Published On December 07, 2018Now that the world has survived GDPR implementation, is it time for the United States to enact a federal data protection law of its own?
Now that the world has survived Europe’s implementation of the General Data Protection Regulation (which became effective on May 25, 2018), and countries like Brazil and states like California and New York have passed their own data protection laws, one cannot help but wonder: Is it finally time for the United States to pass a federal data protection law of its own?
It’s tempting. Instead of a patchwork of overlapping and occasionally conflicting legislation at the international, national and state levels, we’d have a unified law. Of course, we’d still have to comply with GDPR and other international laws, but rather than following everyone else’s lead, the U.S. government could provide a coherent legislative approach that might appease everyone — consumers, the regulated community, privacy advocates and the government regulatory agencies.
The Case for a Federal Data Protection Law
With an umbrella data protection law, legal and compliance teams (and even everyday businesspeople) would not need to parse as many overlapping legal requirements to figure out what data needs to be managed, how and when it needs to be managed, whom to inform and so on.

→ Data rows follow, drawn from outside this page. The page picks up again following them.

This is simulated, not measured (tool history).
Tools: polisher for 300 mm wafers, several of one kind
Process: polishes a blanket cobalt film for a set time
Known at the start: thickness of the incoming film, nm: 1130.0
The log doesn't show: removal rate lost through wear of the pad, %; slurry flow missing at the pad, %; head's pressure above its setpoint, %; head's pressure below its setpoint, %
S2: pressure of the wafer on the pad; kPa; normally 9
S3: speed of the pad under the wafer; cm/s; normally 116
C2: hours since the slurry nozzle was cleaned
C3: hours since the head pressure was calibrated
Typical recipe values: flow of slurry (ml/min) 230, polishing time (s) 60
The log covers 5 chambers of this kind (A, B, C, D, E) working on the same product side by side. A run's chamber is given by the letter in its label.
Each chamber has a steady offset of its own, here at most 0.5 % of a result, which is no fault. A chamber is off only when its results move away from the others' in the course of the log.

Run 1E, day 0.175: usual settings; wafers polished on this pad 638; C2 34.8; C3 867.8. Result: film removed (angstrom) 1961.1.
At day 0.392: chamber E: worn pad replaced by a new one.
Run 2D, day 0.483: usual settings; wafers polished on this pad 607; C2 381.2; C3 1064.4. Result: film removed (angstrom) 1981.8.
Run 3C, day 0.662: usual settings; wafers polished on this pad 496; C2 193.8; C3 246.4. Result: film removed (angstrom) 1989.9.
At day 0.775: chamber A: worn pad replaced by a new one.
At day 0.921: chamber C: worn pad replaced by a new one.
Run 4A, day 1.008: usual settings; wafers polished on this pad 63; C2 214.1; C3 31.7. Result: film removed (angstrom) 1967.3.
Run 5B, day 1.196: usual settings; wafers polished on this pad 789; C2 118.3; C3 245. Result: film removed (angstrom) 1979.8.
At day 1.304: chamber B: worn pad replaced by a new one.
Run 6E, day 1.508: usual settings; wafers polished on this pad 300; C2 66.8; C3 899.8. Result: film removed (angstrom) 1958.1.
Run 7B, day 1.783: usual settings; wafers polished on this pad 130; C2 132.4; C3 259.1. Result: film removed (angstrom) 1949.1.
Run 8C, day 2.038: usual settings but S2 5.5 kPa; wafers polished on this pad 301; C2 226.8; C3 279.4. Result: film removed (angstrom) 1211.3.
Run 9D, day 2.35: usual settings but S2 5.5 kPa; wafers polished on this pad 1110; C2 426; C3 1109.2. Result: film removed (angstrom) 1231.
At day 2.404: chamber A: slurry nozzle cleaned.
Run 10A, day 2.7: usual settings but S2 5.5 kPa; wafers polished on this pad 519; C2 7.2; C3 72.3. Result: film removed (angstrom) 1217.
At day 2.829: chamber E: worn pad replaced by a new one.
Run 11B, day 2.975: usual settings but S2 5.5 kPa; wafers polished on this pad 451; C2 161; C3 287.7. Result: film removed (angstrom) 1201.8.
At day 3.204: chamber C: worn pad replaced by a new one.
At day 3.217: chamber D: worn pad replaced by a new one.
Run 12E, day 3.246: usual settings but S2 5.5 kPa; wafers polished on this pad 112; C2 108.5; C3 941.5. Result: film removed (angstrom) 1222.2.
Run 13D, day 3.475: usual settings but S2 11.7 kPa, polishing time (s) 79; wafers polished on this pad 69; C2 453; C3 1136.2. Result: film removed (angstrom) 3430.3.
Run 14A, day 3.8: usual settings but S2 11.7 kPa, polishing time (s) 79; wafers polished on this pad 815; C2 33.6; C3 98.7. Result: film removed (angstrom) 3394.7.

Now, depending on your location and industry, you may have to navigate the requirements of GDPR, other countries’ data protection laws and U.S. data privacy statutes (and their accompanying regulations), such as:
- The Gramm-Leach-Bliley Act (formerly known as the Financial Modernization Act of 1999), which focuses on the financial services industry’s management of personal information
- The Health Information Portability and Accountability Act (HIPAA), which focuses on the healthcare industry and the privacy of “individually identifiable health information”
- The Federal Trade Commission Act, which generally forbids deceptive or unfair practices against consumers, such as an organization’s failing to adequately protect data or to follow its own privacy policies
- The Fair Credit Reporting Act as amended, which includes credit card security measures and identity theft detection and response requirements
- The Driver’s Privacy Protection Act of 1994, which governs the disclosure of personal information possessed by state departments of motor vehicles
At the very least, a federal data protection law would be a step toward uniformity and simplicity. States don’t all use the same standard to determine which information is protected. Some focus on social security numbers, some on personally identifiable information (PII) and some on cybersecurity risk. A federal U.S. data protection law could benefit not only organizations, but also individuals, who could enjoy a more consistent layer of protection.
Not So Fast …
Comprehensive federal legislation might seem attractive, but it isn’t passed all that often. For instance, the United States does not have a comprehensive environmental protection statute. And just think about how long it took to pass comprehensive health insurance legislation, and about the legal challenges that followed.
It may surprise some that the word “privacy” does not appear in the U.S. Constitution (rather, to summarize a long history of litigation on the subject, privacy rights “emanate” from the document), and certainly data protection is not an enumerated right in the Constitution, either. There’s no consensus on the nature of data protection rights — especially where we voluntarily provide our own data to various entities.
Most people agree that certain elements of internet usage have sometimes gone awry, but web use remains a voluntary activity. Moreover, data is useful — it makes targeted advertising effective and helps search engines produce relevant results. Some may not want to limit access to data for that reason.
A comprehensive federal data protection law would not come without costs and would add yet another layer of compliance for organizations. Issues with enforcement, lawsuits, clogged courts and more could take lots of time and slow the economy down.
Ultimately, whether or not we get a federal law, the existing international and state legislation has arguably helped organizations and individuals learn to appreciate the importance and sensitivity of data. The culture around data safety has already been transformed.